After an ex-CIA employee and former intelligence contractor, Edward Snowden, leaked to two newspapers last week that the US National Security Agency has a top secret program that collects and analyzes data from Internet users around the world, a storm of outrage has gathered and continues to blow this week.
While US intelligence authorities insist that the data collection has saved the lives of US citizens by helping thwart terror plots, many people have condemned the program, as the operation, which involves the collection of some 1 billion records a day, constitutes an infringement of civil rights.
Whether Snowden should be praised or condemned, the ongoing public debate sparked by his leaks is worthwhile if it can help both the American people and the US government find a better balance between public safety and an individual's right to privacy.
This is not the first time that US government agencies' wrongdoings have aroused widespread public concern since the US launched a series of counterterrorism policies to enhance national security after the terrorist attacks on Sept 11, 2001.
Last month, in a wide-ranging speech on foreign policy, US President Barack Obama outlined plans to limit his administration's controversial use of drones. Widespread concerns over the legitimacy and necessity of launching drone strikes on individuals outside the US and outside a war zone must have prompted the Obama administration to readjust this widely maligned policy.
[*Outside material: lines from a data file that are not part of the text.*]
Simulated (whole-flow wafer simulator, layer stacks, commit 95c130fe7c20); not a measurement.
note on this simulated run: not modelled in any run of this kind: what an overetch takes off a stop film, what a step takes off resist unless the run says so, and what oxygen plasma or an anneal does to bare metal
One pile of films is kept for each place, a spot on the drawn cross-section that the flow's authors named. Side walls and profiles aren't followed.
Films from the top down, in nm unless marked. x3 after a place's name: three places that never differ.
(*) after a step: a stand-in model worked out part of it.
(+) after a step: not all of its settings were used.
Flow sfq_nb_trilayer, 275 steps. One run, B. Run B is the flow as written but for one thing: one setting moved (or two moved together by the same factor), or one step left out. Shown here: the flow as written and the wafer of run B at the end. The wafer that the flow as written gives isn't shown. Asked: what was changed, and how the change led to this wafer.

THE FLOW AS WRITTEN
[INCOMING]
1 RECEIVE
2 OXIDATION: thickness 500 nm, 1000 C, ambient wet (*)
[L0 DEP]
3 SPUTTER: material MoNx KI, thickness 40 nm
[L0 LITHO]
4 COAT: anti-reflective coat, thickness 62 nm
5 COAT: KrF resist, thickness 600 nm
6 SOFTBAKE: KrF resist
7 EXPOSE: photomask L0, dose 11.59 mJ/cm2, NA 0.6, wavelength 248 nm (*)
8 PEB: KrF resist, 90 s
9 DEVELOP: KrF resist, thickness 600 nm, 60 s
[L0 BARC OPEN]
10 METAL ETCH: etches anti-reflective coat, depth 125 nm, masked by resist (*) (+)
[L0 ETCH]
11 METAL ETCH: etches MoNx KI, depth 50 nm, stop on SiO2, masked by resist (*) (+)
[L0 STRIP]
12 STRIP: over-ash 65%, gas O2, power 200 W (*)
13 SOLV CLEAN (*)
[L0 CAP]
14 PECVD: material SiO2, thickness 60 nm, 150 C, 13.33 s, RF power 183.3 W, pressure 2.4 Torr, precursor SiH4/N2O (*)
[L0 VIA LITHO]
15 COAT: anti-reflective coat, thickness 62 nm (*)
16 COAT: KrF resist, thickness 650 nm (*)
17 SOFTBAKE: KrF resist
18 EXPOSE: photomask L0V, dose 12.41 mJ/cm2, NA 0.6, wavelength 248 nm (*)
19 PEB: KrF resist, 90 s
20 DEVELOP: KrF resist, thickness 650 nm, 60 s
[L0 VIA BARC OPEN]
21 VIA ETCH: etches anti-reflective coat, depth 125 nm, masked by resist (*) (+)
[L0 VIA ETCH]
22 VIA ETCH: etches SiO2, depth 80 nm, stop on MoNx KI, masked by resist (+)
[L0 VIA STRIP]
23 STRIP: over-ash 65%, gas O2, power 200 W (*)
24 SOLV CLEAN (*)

The information-collection scandal this time has once again drawn the public's attention to the thorny issue of what is permissible to prevent terrorist attacks. Compared with the risks of conducting drone strikes that target specific alleged terrorist suspects, the ramifications of government-sponsored spying on individuals certainly weigh much greater.
The Obama administration needs to convince the American people as well as global Internet users that the spying is a must and helps in a direct way to safeguard public safety from clear and present dangers.
But it will have difficulty in doing so, as the bombing of the Boston marathon provides ready proof of the fact that extremists and terrorists, even when working alone, can inflict a heavy blow despite all the efforts that have been made globally to rein in terrorism.
The Obama administration may want to adjust the boundaries of its counterterrorism policies so that infringements on individual rights are not as expansive.